Stress can manifest from many things. It can manifest from situations but also from relationships. Relationships can range from work to home to personal to romantic. Whenever people exist, the chance for conflict can exist. Conflict in itself is not bad but can become stressful when not properly resolved. Individuals need to learn about each other to reduce potential stress and infighting from differences and conflict.
Personality A and Personality B in themselves can cause issues but if we look deeper, we can find more indepth differences between people that result in conflict. People are different at large scales and when these differences in values or expressions manifest at work or in a relationship, they can produce conflict. In properly understanding other people and seeking to find solutions and compromises through questions, one can better resolve conflicts and produce beneficial results from them.
Karl Jung looked at differences in people as a source of stress from four conflicting personality traits.
The first was between extroverts and introverts. Extroverts naturally are more outgoing. They seek to meet new people, surround themselves with others socially and partake in activities. They are quicker to move and respond. Introverts on the contrary are less outgoing. They find discomfort being around multiple people and seek to avoid festivities. Introverts find more joy alone. They move more slowly. With 75 percent of the population extrovert, there is less chance to come into contact with introverts but it does occur. At work, extroverts and introverts can find conflict in how their personalities seek to resolve issues. Extroverts can reduce stress with introverts by encouraging them, while introverts can slow extroverts down through questioning.
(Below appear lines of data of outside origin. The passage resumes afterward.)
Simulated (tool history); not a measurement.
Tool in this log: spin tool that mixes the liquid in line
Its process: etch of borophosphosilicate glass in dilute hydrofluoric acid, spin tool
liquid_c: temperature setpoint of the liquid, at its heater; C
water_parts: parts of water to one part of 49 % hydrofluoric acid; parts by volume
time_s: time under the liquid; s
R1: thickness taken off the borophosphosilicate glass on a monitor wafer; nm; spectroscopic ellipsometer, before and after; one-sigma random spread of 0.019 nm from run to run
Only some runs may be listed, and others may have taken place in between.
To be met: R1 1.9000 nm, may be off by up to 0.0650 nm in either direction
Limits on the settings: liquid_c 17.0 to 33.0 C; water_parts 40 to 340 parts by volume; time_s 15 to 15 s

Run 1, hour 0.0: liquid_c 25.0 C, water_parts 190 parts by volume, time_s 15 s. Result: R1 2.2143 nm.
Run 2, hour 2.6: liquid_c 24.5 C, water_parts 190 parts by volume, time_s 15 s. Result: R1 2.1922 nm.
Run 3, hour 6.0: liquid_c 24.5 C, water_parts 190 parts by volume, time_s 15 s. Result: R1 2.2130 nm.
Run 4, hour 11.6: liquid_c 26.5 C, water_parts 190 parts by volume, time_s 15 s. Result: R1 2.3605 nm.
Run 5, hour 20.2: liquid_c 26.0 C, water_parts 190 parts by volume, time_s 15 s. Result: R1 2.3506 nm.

The second preference is intuitive people and sensing people. Sensing people approach problems more analytically and search for facts before making decisions, while intuitive people relay on gut feelings. Sensing people systematically approach a situation while intuitive people may jump from place to place. The conflict is very understandable. 75 percent of the population is sensing, while 25 percent is intuitive. Both personalities need to see the merit of each other to solve the problem as a whole.
The third preference is judging and perceiving. Judging people are very objective while perceiving individuals are very subjective. Judging individuals will have a set plan while perceiving are more flexible and adaptable. Judging personalities wish to complete tasks and move on, while perceived personalities do not like to be rushed. This flexible and inflexible conflict can lead to stress unless both parties seek common ground and understanding.
The fourth preference is thinking and feeling. Many individuals make decisions based logical decision making instead of making decisions based on feelings. Emotions are critical in processing a decision for a feeler, while logic is more important for a thinker. Most men are thinkers and most women are feelers. Thinkers tackle situations with the term, “I think we should…” while feelers approach problems with the term “I feel we should…” While thinkers are cut off from feeling which is important, many feelers are stressed when making decisions due to immense emotion.
When looking for conflict resolution with less stress and great productivity, it is important that one identifies differences in people. If one can understand their own personality traits and that of whom they are working with, then conflict has a greater chance to be resolved. When one does not identify, then conflict has a greater chance of leading to stress and more problems.
Many individuals enter into conflict with more emotion than logic and set values. Sometimes the values or perceived sense of rules are even greater than the issue itself. It is important to understand each other and not allow extreme emotional responses to overtake.
It is far more than merely identifying differences of personality but also creating a integrative plan to find resolution. This involves four facets.
First, a healthy relationship must be established. This relationship must set ground rules and establish guidelines.
Second, there needs to be a clear statement of how each party feels.
Third, common goals must be established
Finally, a determination of range of alternatives and compromises must be established between the two parties.
Conflict can go either way but by establishing these guidelines, resolution has a far greater chance of success. Sometimes, however, no matter how hard we try, conflict cannot be resolved. Difficult and uncompromising people exist. When identifying difficult people, it is important to have a support group that you can trust and never stop working within your values. When one realizes they are dealing with the difficult personality, it is best to avoid confrontation and when forced to work with such an individual to pose more questions to them than declarative statements.
Ultimately, balance is key in everything. If one discovers they are too extrovert, they may wish to work on incorporating some introvert values, or if one is to rigid and judging, they may wish to balance that with more flexibility from time to time. Balance within oneself creates harmony but when working with others who value differently, we should sometimes try to see them as the balance we may need to make a better decision.